The automotive industry is going through a rough patch amid global chip shortage and rising costs of production and now, Tesla CEO Elon Musk and Mahindra Group Chairman Anand Mahindra have openly admitted how difficult it is for them to produce vehicles and generate positive cash flow.
As Tesla inches closer to make its foray into the Indian market, Musk took to Twitter to lament that motor vehicle production is a “difficult job” and that generating positive cash flow is even tougher. Mahindra responded to his tweet, agreeing with him.
Musk shared a passage from James Dyson’s new book about his company’s failed attempt at making an electric car, and tweeted: “Production is hard. Production with positive cash flow is extremely hard”.
Mahindra was quick to give his opinions on the topic. “You said it, @elonmusk. And we’ve been doing that for decades now. Still sweating and slaving away at it”, reacting to Musk’s tweet.
According to Musk, legacy and larger car manufacturers make their profits by selling replacement parts to their fleet, “of which 70% to 80% are past warranty”. Additionally, he stated that these car manufacturers also sell their cars at low rates to meet profitability margins.

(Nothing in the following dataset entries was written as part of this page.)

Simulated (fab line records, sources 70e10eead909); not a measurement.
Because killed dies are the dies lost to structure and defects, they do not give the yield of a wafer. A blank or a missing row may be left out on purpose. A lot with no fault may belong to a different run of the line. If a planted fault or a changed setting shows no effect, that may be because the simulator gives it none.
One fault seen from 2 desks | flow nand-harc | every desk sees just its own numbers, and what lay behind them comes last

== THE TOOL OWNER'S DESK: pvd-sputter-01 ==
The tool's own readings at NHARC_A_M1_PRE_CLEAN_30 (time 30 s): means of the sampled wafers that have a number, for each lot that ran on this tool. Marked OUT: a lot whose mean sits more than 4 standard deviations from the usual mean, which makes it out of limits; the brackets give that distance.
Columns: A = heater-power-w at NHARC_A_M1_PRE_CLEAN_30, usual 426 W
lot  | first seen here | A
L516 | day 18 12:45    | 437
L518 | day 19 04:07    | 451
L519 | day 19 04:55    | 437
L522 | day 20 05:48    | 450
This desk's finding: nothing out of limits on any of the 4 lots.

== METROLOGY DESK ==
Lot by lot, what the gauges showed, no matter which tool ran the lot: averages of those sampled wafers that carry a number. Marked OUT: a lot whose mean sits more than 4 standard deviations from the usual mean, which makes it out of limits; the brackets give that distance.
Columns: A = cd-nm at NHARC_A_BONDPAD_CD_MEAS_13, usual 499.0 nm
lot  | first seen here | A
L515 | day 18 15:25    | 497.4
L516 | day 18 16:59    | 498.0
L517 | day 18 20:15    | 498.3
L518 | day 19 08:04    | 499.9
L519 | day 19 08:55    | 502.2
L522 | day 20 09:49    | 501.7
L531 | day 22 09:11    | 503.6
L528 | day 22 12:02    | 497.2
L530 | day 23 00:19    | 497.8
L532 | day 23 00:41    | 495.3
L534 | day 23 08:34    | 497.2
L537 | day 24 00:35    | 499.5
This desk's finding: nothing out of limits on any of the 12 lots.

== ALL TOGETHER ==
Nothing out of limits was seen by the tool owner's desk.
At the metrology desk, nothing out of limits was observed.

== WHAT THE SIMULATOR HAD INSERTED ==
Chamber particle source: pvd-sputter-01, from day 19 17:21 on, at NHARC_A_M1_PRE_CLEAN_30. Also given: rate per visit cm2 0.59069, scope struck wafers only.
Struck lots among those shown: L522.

However, given the largest costs incurred during the production of EVs, these are not feasible options for Tesla or any other electric vehicle manufacturer. For instance, in the excerpt from his new book that Musk tweeted, Dyson had shared the many twists and turns that went into his company’s ultimately failed attempt at bringing the high-end N526 EV to market.
That being said, Tesla is slowly inching closer to its entry into the Indian markets. Approximately a week back, according to a posting on the website of the Ministry of Road, Transport and Highways (MoRTH), four models of Tesla had received homologation certificates. This meant that the Tesla vehicles had been certified as being roadworthy in India and could be manufactured or imported by the company.
However, similar to what Musk said, India is one of the toughest countries to carry out the car manufacturing business as consumers tend to spend relatively lower amounts on vehicles. This is an even bigger problem for foreign players such as Tesla.
For instance, the most affordable Tesla is the 2017 Model 3 with a $39,990 (around INR 30 L) price tag. With import duties, it would become unaffordable in the Indian market with an expected price tag of around INR 60 L. The government may consider lowering import duty along with offering other SOPs to Tesla but for that, the EV major would have to invest in setting up a manufacturing facility in the country.
Currently, India levies 100% tax on imported cars of price more than $40,000 (about Rs 30 Lakh) inclusive of insurance and shipping expenses, and cars less than $40,000 are subject to 60% import tax. Tesla has previously urged the Indian government to lower the import tax on EVs to 40% from 100%.
The company also intends to open retail outlets in multiple cities as the major electric vehicle (EV) automaker is in talks with the government for the same. It is reportedly in discussions with the government regarding the norms and regulations required for the US-based company to set up retail outlets in the country, as it will have to comply with the foreign direct investment (FDI) along with the local sourcing norms.